Of the 624 employers on the 2008 Fortune 1000 list that sponsor defined-benefit plans, 27 percent have frozen at least one of those plans, according to benefit consultant Watson Wyatt Worldwide of Arlington, Virginia, which analyzed Securities & Exchange Commission filings. That’s up from 2007, when 21.6 percent of 638 Fortune 1000 companies had frozen at least one of their defined benefit plans.
In 2004, as the corporate drive to freeze defined-benefit plans was gathering steam, only 7.1 percent of 633 Fortune 1000 companies with defined-benefit plans had one or more frozen pension plans, according to the survey.
In a freeze, a company continues its pension plan, but future benefit accruals stop for some or all participants. Typically, employers who freeze their defined-benefit plans enhance their defined-contribution plans for affected participants.

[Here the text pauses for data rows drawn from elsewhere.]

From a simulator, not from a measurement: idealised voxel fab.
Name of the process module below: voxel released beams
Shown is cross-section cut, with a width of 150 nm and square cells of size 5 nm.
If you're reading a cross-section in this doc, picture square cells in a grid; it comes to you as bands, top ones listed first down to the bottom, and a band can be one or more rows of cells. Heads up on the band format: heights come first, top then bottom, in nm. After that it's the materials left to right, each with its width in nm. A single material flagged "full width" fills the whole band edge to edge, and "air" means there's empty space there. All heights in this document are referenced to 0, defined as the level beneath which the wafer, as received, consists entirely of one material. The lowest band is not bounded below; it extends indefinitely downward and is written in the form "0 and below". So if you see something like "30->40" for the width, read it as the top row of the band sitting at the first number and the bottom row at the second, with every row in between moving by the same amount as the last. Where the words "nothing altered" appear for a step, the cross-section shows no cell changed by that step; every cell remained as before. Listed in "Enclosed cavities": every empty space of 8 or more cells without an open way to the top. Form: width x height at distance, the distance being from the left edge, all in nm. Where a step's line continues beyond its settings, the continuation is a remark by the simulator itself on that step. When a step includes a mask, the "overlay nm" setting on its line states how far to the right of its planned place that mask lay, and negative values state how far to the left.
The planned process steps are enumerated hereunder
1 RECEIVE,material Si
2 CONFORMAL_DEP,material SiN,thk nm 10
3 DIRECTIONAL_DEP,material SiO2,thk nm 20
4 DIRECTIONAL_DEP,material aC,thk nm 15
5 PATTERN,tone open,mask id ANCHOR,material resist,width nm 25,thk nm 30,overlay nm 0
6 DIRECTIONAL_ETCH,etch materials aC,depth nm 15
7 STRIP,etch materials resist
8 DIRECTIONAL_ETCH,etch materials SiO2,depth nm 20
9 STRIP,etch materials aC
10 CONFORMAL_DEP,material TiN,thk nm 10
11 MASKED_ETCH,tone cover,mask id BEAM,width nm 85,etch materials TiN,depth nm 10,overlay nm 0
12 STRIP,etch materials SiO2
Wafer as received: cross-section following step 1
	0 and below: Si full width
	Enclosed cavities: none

Employers freezing their pension plans have done so for various reasons, including reducing retirement-plan costs and the volatility of required contributions, which for defined-benefit plans can fluctuate significantly due to changes in interest rates and investment results.
Fortune 1000 employers that have frozen defined-benefit plans in recent years include Hewlett-Packard Co., IBM Corp. and Sears Holdings Corp.
The survey is available at www.watsonwyatt.com.